So for all of you wonderful people out there wanting a Loud Whisper Official Posts Authentically Datamined Textfile of Words, here ya go. It took friggin forever even with the scraper (It's 15 fucking megabytes holy shit), but here's 32,000 posts worth of distilled LW. 200 proof.
The weirdest textfile you ever did see. (It's on tinyupload cause it's too big for pastebin)
Side Note: I am actually ridiculously proud of the scraper, having never programmed a working thing in my life beyond a simple calculator. It's a work of art. Even if it is likely horrible optimization wise.
If you want to use the scraper, I'll post the code below. It requires the following:
requests (Can be downloaded through pip)
BeautifulSoup 4 (Also pip)
lxml (Ditto)
I take no responcibility for anything this does to your computer, blah blah blah, use at your own risk, try to not crash any websites. It's commented, but only as far as I understand it. It's likely that some comments are entirely wrong and show a fundamental misunderstanding of everything.
############ O.Wilde's Bay 12 Scraper ############
################## V.1 1/30/16 ##################
import requests
import bs4
import lxml
import re
from html.parser import HTMLParser
###########################################################################
def findprofile(profilepage):
print ('Finding pages to scrape...')
user = re.sub('http://www.bay12forums.com/smf/index.php?action=profile;u=', '', profilepage) #Removes everything but the user ID number from the profile link
url = 'http://www.bay12forums.com/smf/index.php?action=profile;area=showposts;sa=messages;u=' + user #Adds the User ID number obtained in the last step to navigate to their messages page.
return (url)
def scrapeposts(url):
page = requests.get(url)
soup = bs4.BeautifulSoup(page.text, "lxml") #Takes the text of the HTML contained on the URL messages page and makes is usable for our purposes
data = [a.attrs.get('href') for a in soup.select('div.pagesection a.navPages')] #Selects the data contained in our HTML [a class="navpages"...../div] tags, which is the entirety of the posts listed.
ppg = re.sub('http(.+?)start=', '', data[0]) #Finds the number of posts per page
tp = re.sub('http(.+?)start=', '', data[len(data)-1]) #Finds the postnumber that the final page of posts starts on
pagenumber = (int(tp) / int(ppg)) + 1 #Finds the total number of pages of posts
counter = 0
page = 0
scrapedata = ''
while counter < pagenumber: #While the page we are working on is less than the total number of pages
counter = counter + 1 #Add 1 to the counter
print ('Now scraping page ' + str(counter) + ' out of ' + str(pagenumber) + '!')

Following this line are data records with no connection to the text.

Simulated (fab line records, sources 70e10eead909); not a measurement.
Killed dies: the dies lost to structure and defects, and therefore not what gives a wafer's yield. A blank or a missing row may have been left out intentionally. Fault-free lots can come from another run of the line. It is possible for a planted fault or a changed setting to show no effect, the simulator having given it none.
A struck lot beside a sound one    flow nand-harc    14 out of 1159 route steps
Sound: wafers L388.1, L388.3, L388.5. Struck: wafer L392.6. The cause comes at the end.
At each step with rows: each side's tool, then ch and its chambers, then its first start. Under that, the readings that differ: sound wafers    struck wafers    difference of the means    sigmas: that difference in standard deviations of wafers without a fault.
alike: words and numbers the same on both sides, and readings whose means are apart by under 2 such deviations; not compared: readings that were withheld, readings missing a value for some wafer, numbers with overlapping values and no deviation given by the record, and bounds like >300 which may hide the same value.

scrapeurl = url + 'start=' + str(((counter - 1) * 15)) #Goes to the url of the page of posts
scrapepage = requests.get(scrapeurl)
scrapesoup = bs4.BeautifulSoup(scrapepage.text, "lxml") #Takes the text of the HTML contained on the URL messages page and makes is usable for our purposes
scrapetext = soup.select('div.list_posts') #Selects the data contained in our HTML that we want to mine. Specifically, the posts on the page
scrapedata = scrapedata + ' ' + str(scrapetext) #Adds our freshly scraped data to the string of scraped data mined so far.
print ('Done!')
return(scrapedata)
def cleardata(data):
print('Removing HTML...')
cleareddata = re.sub('<[^<]+?>', ' ', str(data)) #Removes all strings contained within <...>, this is to remove HTML tags. Replaces with a space.
print('Removing Quote Tags...')
cleareddata1 = re.sub("Quote(.+)pm", ' ', cleareddata) #Removes quote tags ending in PM and replaces with a space
cleareddata2 = re.sub("Quote(.+)am", ' ', cleareddata1) #Same as above, but for am. (I could do this in one step, but I don't know how.)
print('Removing Tabs...')
cleareddata3 = re.sub('[\s+]', ' ', cleareddata2) #Removes any extra tabs, replaces with spaces
print('Removing Non-ASCII Data...')
cleareddata4 = re.sub(r'[^\x00-\x7F]',' ', cleareddata3) #Removes any non-ascii characters so textfile can be created.
print('Removing Spaces...')
cleareddata5 = re.sub(r'\s+', ' ', cleareddata4) #Removes the clutter of spaces created from the previous few steps, replacing them with a single space each.
return (cleareddata5)
def writefile(data, name):
print('Writing File...')
file = open(name + '.txt', 'w') #Creates a new file in which to save our data
file.write(data) #Writes our data to the file
file.close #Closes the file
input('Posts have been scraped, and file created. Thank you for using the Bay 12 Scraper by O.Wilde!')
###########################################################################
url = findprofile(input("Please input the profile of the member who's posts you would like to scrape: ")) #Asks for a profile link to scrape, and calls findprofile using that link. Sets url equal to the returned value
messydata = scrapeposts(url)
cleandata = cleardata(messydata)
writefile(cleandata, input('Please input the name of the text file you want to be generated. WARNING: Any file with the same name will be overwritten!!!: '))